In April 2001, three men in the Indian city of Ghaziabad reported being attacked by a monkey while they were asleep. While the first two attacks had happened while the victims were laying on their terraces outside, the third attack occurred in the inside of a building. As the attacks increased, the monkey took on a stranger appearance, with one woman claiming he had glowing light bulbs on his back. Panic broke out across the city, and when rumors began to spread that police had arrested a “monkey man” on April 10th, a crowd gathered in front of the police station and demanded to see it.
After only a month passed, sightings of the monkey-man spilled over into the near-by city of New Delhi. The creature seemed to prey entirely on the poor, visiting their neighborhoods late at night and mauling people who happened to be sleeping on their rooftops. Eyewitness descriptions varied widely, with some claiming that the monster was a four foot tall monkey covered in black fur, while others said it was a six foot tall monkey-like creature that wore clothing and had the face of a man. He had everything from an astronaut helmet to a skateboard to the ability to jump from roof to roof without leaving a single footprint behind.
Hysteria erupted whenever somebody shouted out that they saw the monkey-man. Three people, including a pregnant woman, died while attempting to escape him, and there were two other incidents in which angry mobs almost killed men suspected of being the monkey-man because one was four foot tall and the other carried a motorcycle helmet. Vigilante groups, feeling the police weren’t doing enough, patrolled the streets themselves.
The police, however, treated the existence of the monkey-man seriously, even releasing sketches of eyewitness reports. 3,000 officers were dispatched to the case, instructed to shoot-on-sight. A special task force was assembled and given special vehicles to pursue a monster that could allegedly run and jump at top speed. A reward of the equivalent of $1,000 was even offered to anybody who could help catch the monkey-man.

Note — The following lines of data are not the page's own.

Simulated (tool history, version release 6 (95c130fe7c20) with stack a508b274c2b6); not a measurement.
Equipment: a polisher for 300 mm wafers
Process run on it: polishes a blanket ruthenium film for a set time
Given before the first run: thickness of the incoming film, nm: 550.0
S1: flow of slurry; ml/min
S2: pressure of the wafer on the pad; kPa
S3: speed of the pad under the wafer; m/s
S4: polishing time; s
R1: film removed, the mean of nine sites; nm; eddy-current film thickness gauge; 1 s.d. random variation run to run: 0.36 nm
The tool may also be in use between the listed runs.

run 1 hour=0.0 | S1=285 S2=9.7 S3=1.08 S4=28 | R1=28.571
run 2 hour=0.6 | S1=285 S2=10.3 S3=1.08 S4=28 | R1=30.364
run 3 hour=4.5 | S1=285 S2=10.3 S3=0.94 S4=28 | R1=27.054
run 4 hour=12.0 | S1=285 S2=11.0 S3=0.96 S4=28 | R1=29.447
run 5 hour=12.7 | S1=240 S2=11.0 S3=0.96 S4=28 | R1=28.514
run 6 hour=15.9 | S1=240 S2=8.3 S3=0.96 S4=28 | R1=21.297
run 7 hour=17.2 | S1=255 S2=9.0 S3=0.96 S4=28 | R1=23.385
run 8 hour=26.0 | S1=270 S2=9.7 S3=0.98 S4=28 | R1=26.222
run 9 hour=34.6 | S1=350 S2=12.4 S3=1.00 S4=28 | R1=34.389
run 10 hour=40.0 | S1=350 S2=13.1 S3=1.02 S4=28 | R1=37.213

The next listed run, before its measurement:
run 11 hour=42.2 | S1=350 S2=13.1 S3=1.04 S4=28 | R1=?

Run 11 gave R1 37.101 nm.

Meanwhile, Sanal Edamaruku of the Indian Rationalist Association began to investigate and interview witnesses. He found that many of the sightings were inconsistent, some portraying the monkey-man as a phantom monster, others as a sci-fi robot. The scratches and wounds on victims touted around the media as proof turned out to be small and non-serious, caused by mosquito bites and laying on traditional Indian beds. The victims he interviewed didn’t show signs of trauma, but of excitement. The monkey-man, as it soon emerged, was nothing more than mass hysteria.
The reports of sightings and attacks stopped as quickly as they started, and life in the city returned to normal by the end of the summer. A movie inspired by the incident, Delhi-6, was released in February 2009.